In its statement, the interim Parliament, formed earlier this month, said Iraq should abide ″by the style of consultation, understanding and conducting dialogue ... before hastening to spread charges against Kuwait, or attempting to cast doubt on Kuwait’s national and humanitarian stands.″

The statement recalled that Kuwait had suffered at the hands of Iranian- backed terrorists for its support of Iraq in the Gulf War.

Later, Kuwait’s foreign minister, Sheik Sabah al-Ahmed, flew to Saudi Arabia, carrying a message for King Fahd. He also planned to visit other members of the six-nation Gulf Cooperation Council that groups Saudi Arabia, Kuwait, Qatar, Bahrain, Oman and the United Arab Emirates, the official Kuwait news agency reported.

Two other government ministers were dispatched to 12 other Arab League countries, including Egypt, Syria, Libya and Jordan, the news agency said.

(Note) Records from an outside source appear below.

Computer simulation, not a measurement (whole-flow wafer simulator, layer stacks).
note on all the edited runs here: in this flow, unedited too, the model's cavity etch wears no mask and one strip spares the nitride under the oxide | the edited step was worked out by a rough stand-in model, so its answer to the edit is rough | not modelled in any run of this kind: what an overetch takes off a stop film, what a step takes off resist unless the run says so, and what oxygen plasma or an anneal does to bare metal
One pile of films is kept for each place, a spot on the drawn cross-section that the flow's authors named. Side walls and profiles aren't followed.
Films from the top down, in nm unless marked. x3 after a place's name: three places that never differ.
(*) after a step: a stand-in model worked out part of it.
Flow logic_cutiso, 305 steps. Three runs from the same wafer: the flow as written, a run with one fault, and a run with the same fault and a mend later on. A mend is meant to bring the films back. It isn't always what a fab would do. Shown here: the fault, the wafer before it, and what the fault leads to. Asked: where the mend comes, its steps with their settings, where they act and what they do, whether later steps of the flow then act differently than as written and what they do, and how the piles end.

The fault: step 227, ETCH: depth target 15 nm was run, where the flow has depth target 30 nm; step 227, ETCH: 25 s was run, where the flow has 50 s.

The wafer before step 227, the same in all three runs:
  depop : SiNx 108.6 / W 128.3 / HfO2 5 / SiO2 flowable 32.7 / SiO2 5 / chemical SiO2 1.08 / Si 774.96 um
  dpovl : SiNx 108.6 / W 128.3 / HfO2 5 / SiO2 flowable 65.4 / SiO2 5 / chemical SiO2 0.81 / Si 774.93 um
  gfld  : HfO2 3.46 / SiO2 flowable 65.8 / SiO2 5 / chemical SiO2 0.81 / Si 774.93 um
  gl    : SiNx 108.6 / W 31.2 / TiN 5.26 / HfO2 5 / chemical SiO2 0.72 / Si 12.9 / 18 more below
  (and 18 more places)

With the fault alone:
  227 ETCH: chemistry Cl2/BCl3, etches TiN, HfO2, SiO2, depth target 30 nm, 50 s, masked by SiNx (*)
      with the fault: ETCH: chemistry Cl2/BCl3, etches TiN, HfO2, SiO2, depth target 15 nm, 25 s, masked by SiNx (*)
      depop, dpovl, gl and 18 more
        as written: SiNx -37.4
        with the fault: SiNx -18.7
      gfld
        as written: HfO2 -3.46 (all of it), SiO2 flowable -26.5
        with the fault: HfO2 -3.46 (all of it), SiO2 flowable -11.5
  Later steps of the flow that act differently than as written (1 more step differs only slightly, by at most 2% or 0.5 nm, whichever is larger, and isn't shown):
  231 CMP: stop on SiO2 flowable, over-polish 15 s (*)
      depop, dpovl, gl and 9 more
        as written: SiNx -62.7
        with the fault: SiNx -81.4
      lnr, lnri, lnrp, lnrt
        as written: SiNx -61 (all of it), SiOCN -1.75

It said Kuwait had begn a ″wide-scale campaign on the Arab level to explain its viewpoint on the Iraqi complaint against it.″

Gulf diplomatic sources, insisiting on anonymity, said Saudi Arabia was considering summoning the Gulf Cooperation Council to an emergency meeting over the issue.

The sources said King Fahd had conferred by telephone with Kuwait’s emir, Sheik Jaber al-Ahmed al-Sabah, late Wednesday. Fahd was expected to lead efforts to defuse tensions.

Overproduction has helped drive prices down from the OPEC benchmark of $18 a barrel to below $14 in recent weeks.

Kuwait’s quota is 1.5 million barrels a day, but it has been producing as much as 1.9 million barrels daily. The U.A.E. has produced up to 2.1 million barrels a day in recent months, more than double its daily quota of 1.09 million barrels.

Iraq, with oil reserves estimated at 110 billion barrels, wants to eventually double its own production capacity to 7 million barrels a day and push prices up to the $25 level.

Saddam said Tuesday Iraq had lost $14 billion because of the price slump. Iraq’s foreign debt is estimated at $60 billion to $70 billion.

In recent months, Saddam has been stridently critical of the United States and its allies for what he perceives as a concerted campaign to curb his effort to build an arsenal of high-technology weapons, including long-range missiles.

He claimed in April that Iraq has binary chemical weapons and threatened to use them against Israel if it tried to attack Iraq.

Iraq and Kuwait have never agreed on the demarcation of their 80-mile border since Kuwait gained its independence from Britain in 1961. At the time, the Iraqi government of Gen. Abdul Karim Kassem refused to recognize Kuwait and the emirate called in British troops for protection.

Kassem was deposed in a February 1963 coup by the Baath Arab Socialist Party, which insisted Kuwait was part of Iraq.